People are more likely to tilt their heads to the right when kissing instead of the left (65 percent of people go to the right!)
Most People Tilt Right When Kissing—Here's Why
Next time you lean in for a kiss, pay attention to which way your head tilts. Chances are, you're going right—and you're not alone. Research shows that roughly 65% of people tilt their heads to the right when kissing, a bias so consistent that scientists believe it's hardwired into our brains before we're even born.
German psychologist Onur Güntürkün first documented this phenomenon by observing 124 couples kissing in public places. He found that nearly two-thirds turned their heads to the right. Follow-up studies in Bangladesh and controlled experiments with people kissing dolls produced similar results, with rightward tilts ranging from 65-80% depending on the study.
Why the Right Side Wins
The explanation isn't about romance—it's about neuroscience. Researchers believe the preference begins in the womb during the final weeks of pregnancy, when fetuses develop a tendency to turn their heads to the right. This early bias may persist throughout life, influencing everything from which direction we turn when kissed to our dominant hand.

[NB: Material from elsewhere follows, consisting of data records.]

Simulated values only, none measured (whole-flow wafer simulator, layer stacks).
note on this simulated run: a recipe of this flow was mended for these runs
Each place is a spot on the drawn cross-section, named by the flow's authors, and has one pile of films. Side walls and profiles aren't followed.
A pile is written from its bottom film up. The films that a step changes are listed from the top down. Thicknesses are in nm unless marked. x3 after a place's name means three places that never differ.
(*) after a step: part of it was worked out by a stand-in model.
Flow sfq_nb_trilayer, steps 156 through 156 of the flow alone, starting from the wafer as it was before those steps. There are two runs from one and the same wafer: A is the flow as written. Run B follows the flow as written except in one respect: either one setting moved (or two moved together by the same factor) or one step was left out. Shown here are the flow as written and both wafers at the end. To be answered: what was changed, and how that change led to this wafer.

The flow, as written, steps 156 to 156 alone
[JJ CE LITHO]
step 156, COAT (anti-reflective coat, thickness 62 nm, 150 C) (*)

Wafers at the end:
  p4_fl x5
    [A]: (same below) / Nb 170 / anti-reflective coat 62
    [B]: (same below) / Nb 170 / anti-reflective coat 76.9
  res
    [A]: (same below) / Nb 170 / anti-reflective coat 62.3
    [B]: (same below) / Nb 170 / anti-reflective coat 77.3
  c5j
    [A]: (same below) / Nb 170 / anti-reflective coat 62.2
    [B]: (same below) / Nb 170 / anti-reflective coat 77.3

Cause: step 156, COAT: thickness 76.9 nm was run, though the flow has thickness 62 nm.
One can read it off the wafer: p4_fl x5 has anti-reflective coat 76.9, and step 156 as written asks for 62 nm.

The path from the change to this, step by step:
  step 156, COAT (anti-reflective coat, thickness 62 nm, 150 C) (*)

Speaking of hands: right-handedness appears connected to kissing direction. Since about 90% of humans are right-handed, and hand dominance links to brain lateralization (which side of the brain controls what), it's likely that the same neural wiring that makes you favor your right hand also makes you tilt right when puckering up.
The Kiss Initiator Effect
Here's where it gets interesting: men initiate kisses about 15 times more often than women, and the person who initiates tends to determine the head-tilt direction for both partners. One person leads, the other follows—which means if you're usually the one making the first move, you're probably deciding which way both heads go without even realizing it.
Scientists tested this by having people kiss dolls (yes, really), removing the social dynamics entirely. Even without a partner to follow, participants still tilted right about 77% of the time. The bias runs deep.
A Universal Human Quirk
What makes this finding particularly fascinating is its consistency across cultures. Whether you're observing couples in Germany, Bangladesh, or anywhere else in the world, the rightward tilt dominates. It's one of those subtle human universals we rarely notice but share across continents and cultures.
So the next time you kiss someone, you might find yourself wondering: Am I going right because my brain told me to before I was born, or am I just following the crowd? Either way, you're participating in a behavior that's been studied, measured, and confirmed to be predictably lopsided—in the most romantic way possible.